Well, that was big!
Xenoblade Chronicles was an outstanding JRPG, despite its arrival on the unwaveringly casual Nintendo Wii console. It was, and still is, an essential part of any JRPG fans collection. While the 3D version of the game released on the 3DS didn’t quite live up to the majestic reality of the original, it still proved to be thoroughly enjoyable. The anticipation for a new Xenoblade Chronicles game was, understandably, high.
And Monolith Soft responded to that anticipation with Xenoblade Chronicles X, an unconnected new open-world JRPG, this time on the Wii U, that in many ways manages to improve on and exceed the original Xenoblade Chronicles. With a massive alien world to explore, you had better put aside a few hundred hours for Xenoblade Chronicles X.
There are a few ways in which X is similar to the previous title, but, thankfully for newcomers, the story is in no way connected, allowing new players to jump straight in without any prior knowledge. The Earth is destroyed during a conflict between two alien races, but an escape craft known as the White Whale manages to escape, later crashing on the unknown planet of Mira. Set up as an outpost for the surviving humans, New Los Angeles is created and becomes the central hub for your exploration of this alien planet, with its varied environments and alien lifeforms.
The majority of human survivors arrived on Mira in stasis, but many were separated from the main group, with the players’ character being one of them. To make matters worse, their character also happens to have amnesia. Players are given the opportunity to customize their character to a certain degree, giving them a more individual avatar on Mira.

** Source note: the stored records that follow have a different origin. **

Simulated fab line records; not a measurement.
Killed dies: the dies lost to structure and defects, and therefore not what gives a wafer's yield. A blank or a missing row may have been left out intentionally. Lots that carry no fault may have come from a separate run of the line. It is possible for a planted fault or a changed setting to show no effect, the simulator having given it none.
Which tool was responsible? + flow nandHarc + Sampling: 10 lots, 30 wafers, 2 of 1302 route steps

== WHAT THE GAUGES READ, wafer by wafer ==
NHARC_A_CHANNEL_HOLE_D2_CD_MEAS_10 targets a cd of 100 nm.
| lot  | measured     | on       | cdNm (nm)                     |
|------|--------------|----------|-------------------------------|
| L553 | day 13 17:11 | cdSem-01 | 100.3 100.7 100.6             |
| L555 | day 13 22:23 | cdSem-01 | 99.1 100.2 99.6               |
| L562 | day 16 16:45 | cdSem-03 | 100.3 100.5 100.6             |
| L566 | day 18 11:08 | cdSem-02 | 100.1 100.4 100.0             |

Unlike the previous game, X has a much wider focus than the character driven Xenoblade Chronicles. While there are some interesting characters, not counting the main character who remains silent through the game, the story doesn’t compare to the original. The small number of story chapters come with gates that will have the player achieving certain things before they can proceed, which itself leads to the story being very disjointed and staggered. Despite this, the story is not bad, it just doesn’t seem to be the focus of Xenoblade Chronicles X.
What does appear to be the focus, is the glorious exploration. The sheer size and variety of Mira is what players will come to enjoy about X. There is so much to look at, and so much to discover, that the inevitable grinding and completing of menial tasks to proceed doesn’t feel like such a bad price to pay. Traversing these gigantic environments, finding resources, and dealing with whatever local alien lifeform happens to be posing a threat will provide hours upon hours of entertainment and, while the missions that the player takes on may not always seem especially interesting, there always seems to be something new and exciting to find.
Later in the game, players will be able to get their very own Skell, an exo-suit transformer which they can even customize. Aside from the obvious advantages in combat of using Skell, and the undeniable cool factor, the suit will allow players to explore even more of the world, allowing access to previously unreachable areas. And, did I mention, it looks cool?
When it comes to the combat, this is one area where the game has similarities to the previous title. X uses a real-time battle system which will be familiar to MMO players. Coming into range with an enemy, the player character and members of their team will auto-attack using either melee or ranged weapons, and players are able to special abilities known as Arts, which all have cool down timers, to help turn the tide of battle in their favour. Various buffs and debuffs can be employed, and the huge amount of equipment and weaponry that can be found and used give further ways to customize the combat experience to the players liking. The mechanics can be a little complex, and there is not a huge amount of explanation, but they don’t take long to get to grips with, especially in the context of such a massive game.
What is also complex is the leveling, although it is only as complex as the player wants it to be. New Arts and class skills are unlocked as the player levels, and how deep they go into the system is entirely up to them. Players do not need to wade through stats if they don’t wish to, although stat-loving veteran players are well catered for as well.
It has to be said, at this point, that Xenoblade Chronicles X looks absolutely gorgeous. While the lack of power in the Wii U console is often lamented, Monolith Soft really seem to have squeezed as much as they could out of the Nintendo console, resulting in the best looking game on Wii U. Things may not look quite so great close up, but the views from a distance are simply a joy to behold.
The soundtrack, on the other hand, is a matter of taste. It can be repetitive and grating, but then fans of j-pop/rocky tunes may find something here to like. The voicework, while not as impressive as that in Xenoblade Chronicles, is solid and doesn’t cause any problems.
Catering to the online, connected world in which we live, Xenoblade Chronicles X even has some multiplayer and online options. These include special missions which can be taken on with friends, and the ability to hire other players avatars to join your team for a while. They are a nice addition that can be used to provide a little more variety to the game.
Xenoblade Chronicles X is by no means a perfect game. The soundtrack is questionable, the story is not hugely involving and the various missions are quite often dull. But it is easy to get past these faults once the player is confronted with the massive open-world, which is ripe for exploration. While not suited to all Wii U gamers, RPG fans will need Xenoblade Chronicles X in their collection.